18 things that irritate me now that I’m a mum
Being a mum is my favourite thing in all the world but there’s no doubt about it – there are things about motherhood that make me so CROSS. I spend a huge amount of time gazing adoringly at my baby: smiling with him, giggling with him, cheering him on when he farts or poops, chatting to him when he makes deliberate-sounding gurgles, zooming him through the air like an aeroplane.
But I also spend serious time being irritated that the world seems determined to interrupt my bliss. So I’ve written a list of all the things that irritate me as a new mother. Be prepared for some caps lock.
RAIN – Bloody rain! Do you know what’s harder than getting a baby out of a car seat and into a sling in the pissing rain? Trying to get a baby into a sling while sitting in the car. My favourite sling has long flappy straps and last week I struggled to get baby into sling in a rainy car park at Longleat while some twat tried to park in the tiny space next to mine. Cue slamming the sling tails in the car door, stepping in a puddle, and dropping the baby’s hat in the mud. All while the rain soaked both of us, leading to one of us howling in despair. BLOODY RAIN.
SUNSHINE – there’s nothing like getting a baby to sleep before the bastard sun comes out and blinds the poor bugger into full wakefulness. WHY. I have put sun shades up in the back seat and those stupid shafts of bright light still find a way to smack him in the face and wake him up. DO YOU KNOW HOW HARD IT IS TO DRIVE WITH A SCREAMING BABY? Overcast days only please.
PARKING – nowhere has enough parent and child parking spaces and normal parking spaces are TOO SMALL for negotiating car seat / pram / sling / other impossibly expensive baby transport device. Sort your car parks out, town planners.
PEOPLE WHO STARE AS YOU BREASTFEED – self-explanatory really. I really don’t need 44 year old Derek from Norwich to get an eyeful of my left tit while I’m trying to artfully manoeuvre it into my son’s open bird mouth. Move along please.

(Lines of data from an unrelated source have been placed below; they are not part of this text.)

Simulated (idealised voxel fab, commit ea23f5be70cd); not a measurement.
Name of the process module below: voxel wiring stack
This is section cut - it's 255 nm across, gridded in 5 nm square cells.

PEOPLE WHO STARE WHEN YOUR BABY CRIES – babies cry, and yes, the noise is perfectly pitched to make your skull vibrate at an unbearable frequency. But if you think you’re irritated by the sound of the baby crying, spare a thought for its poor parent who’s probably feeling it an awful lot more than you are. It’s really hard when your child is crying and getting the evil eye from a stranger is just not needed.
PEOPLE IN GENERAL – this predated motherhood to be fair.
OUR CATS – oh my god, STOP TRYING TO CLIMB IN THE BABY’S PRAM you tiny feline bastards. My first month or so of motherhood saw me actively loathe my cats. They were a threat to my tiny perfect son. I now dimly recall my affection for them some of the time but largely I end up chasing them out of the nursery. They repeatedly try to sneak into the pram / sleepyhead / bouncer / baby swing / car seat to snooze. Cat feet are FILTHY. But they will NOT listen to me. We now coexist in a sort of cold war. Don’t worry, I still feed them and give them the odd cuddle when I’m feeling generous. And my husband is just as doting as pre-baby.
BABY SOCKS – the less said about these, the better.
CLOTHING THAT CAN’T BE TUMBLE DRIED – why even make baby clothes that can’t be tumble dried? Why do the makers of some of my favourite outfits (cough Zara cough) hate me so much? I have finally got a tumble dryer and yet somehow there are STILL tiny clothes hanging up on my radiators and airer doodah. Make everything tumble dryer friendly PLEASE and help me justify the cost of the dryer to my husband.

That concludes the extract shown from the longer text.